For starters, the belt-driven Spiral Groove SG1.2 is dense, clocking in at 80 pounds. The platter has an embedded and oversized outside stainless steel ring that is supposed to provide additional inertia by simulating the benefits of a heavier platter. The body of the turntable is made of four aluminum layers that are set in two independent, constrained-layer platforms. The various parts of the turntable are attached to the separate platform layers—one supplies a base for the motor and the other is for the platter bearing and ’arm mount. The feet of the ’table use proprietary Strange Attractor technology and are only attached to the bottom-most layer. All of these approaches are aimed at combatting pesky resonances that interfere with pristine playback. Perkins is very proud of his design, and rightly so. Other manufacturers, he intimates, have picked up on its merits. In many ways, the bearing is at the heart of the Spiral Groove SG1.2’s innovative design. It incorporates a steel ball and sapphire thrust plate that uses magnetic technology to reduce the weight on the sapphire to two pounds. Perkins offers—and I rush to assure you that this isn’t “fake news”—nothing less than a 20-year warranty on the bearing.
In addition, the Spiral Groove uses an outboard power supply to drive a high-torque, AC-synchronous motor that runs at either 33 1/3 or 45rpm. It’s possible to use different armboards and thus tonearms on the Spiral Groove but I employed Perkins’ nifty 10" unipivot Centroid tonearm. Using something called “Balanced Force Design” to optimize its performance, Perkins claims “near-perfect” tracking for his ’arm. Like all unipivots, this ’arm needs to be handled with care as it can easily bounce around. Perkins mounted my Lyra Atlas on it. Overall, I never had any hiccups with performance, and this armboard/tonearm combo’s design looks to be bulletproof.

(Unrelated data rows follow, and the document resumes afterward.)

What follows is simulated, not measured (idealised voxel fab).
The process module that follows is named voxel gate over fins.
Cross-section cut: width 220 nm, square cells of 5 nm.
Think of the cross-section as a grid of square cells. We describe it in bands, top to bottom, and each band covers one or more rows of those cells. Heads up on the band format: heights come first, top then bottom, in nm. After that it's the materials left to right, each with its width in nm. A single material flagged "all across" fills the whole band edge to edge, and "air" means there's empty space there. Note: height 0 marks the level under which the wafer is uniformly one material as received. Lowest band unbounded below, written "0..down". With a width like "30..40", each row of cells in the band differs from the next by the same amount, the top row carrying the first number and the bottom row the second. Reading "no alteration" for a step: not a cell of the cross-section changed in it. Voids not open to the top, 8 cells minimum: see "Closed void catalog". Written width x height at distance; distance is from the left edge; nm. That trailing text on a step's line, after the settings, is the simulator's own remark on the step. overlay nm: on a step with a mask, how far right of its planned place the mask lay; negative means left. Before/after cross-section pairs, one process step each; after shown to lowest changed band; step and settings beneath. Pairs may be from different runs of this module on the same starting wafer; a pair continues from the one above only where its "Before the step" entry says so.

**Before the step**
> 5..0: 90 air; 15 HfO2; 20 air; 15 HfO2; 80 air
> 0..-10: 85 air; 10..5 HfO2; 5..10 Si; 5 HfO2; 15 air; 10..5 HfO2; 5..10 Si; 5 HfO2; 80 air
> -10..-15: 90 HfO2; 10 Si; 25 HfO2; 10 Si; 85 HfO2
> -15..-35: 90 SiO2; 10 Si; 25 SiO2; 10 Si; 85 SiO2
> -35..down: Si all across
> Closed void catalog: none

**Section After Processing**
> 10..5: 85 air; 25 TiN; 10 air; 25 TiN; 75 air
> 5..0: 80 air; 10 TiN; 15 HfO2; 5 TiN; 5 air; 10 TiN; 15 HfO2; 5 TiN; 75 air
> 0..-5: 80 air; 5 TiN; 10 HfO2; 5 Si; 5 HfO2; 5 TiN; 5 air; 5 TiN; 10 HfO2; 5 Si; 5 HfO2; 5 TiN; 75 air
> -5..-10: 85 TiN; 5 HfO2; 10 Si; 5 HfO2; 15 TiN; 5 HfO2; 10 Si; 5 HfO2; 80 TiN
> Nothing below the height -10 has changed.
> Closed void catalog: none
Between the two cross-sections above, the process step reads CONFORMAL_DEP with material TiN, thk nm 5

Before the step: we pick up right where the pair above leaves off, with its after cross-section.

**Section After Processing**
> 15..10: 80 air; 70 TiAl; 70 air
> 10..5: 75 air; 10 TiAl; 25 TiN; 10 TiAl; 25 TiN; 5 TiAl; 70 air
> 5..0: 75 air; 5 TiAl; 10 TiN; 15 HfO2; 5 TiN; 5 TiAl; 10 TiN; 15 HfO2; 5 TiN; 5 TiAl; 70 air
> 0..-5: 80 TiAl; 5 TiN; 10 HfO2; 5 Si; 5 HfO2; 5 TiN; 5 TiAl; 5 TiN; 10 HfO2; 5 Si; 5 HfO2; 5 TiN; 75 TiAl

I don’t mean to natter on excessively about the technical prowess of the ’table, but given its unobstrusive aesthetics, it’s important to remember that there is a lot going on with the SG1.2’s mechanics. The aim of all the aforementioned design measures is to lower the noise floor as much as possible, and here Perkins has succeeded very well indeed. The first thing that struck me about the turntable was the superbly quiet backdrop to the music that it plays back. The Beaux Arts Trio recordings of Haydn are some of my favorite LPs on the Philips label. They are fairly simple works—particularly the early ones—but precise and beautiful. Their simplicity places a premium on quiet reproduction and the tonal beauty of the instruments. On Papa Haydn’s piano trio in E Flat, No. XV, the limpidity of Menahem Pressler’s piano came through superbly; his notes hovered in space and the Spiral Groove delivered a tactile sense of the pianist’s touch. These pieces almost sound as if they emanate from a jewelry box, and the Spiral Groove tracked the instruments with laser-like focus. These virtues also came to the fore on a DG recording of Dietrich Fischer-Dieskau and Gerald Moore playing Schubert’s songs from Goethe. The combination of Atlas cartridge and SG1.2 seemed to slice through the grooves to provide a sense of the physicality—the rich, resonant quality—of Fischer-Dieskau’s baritone voice.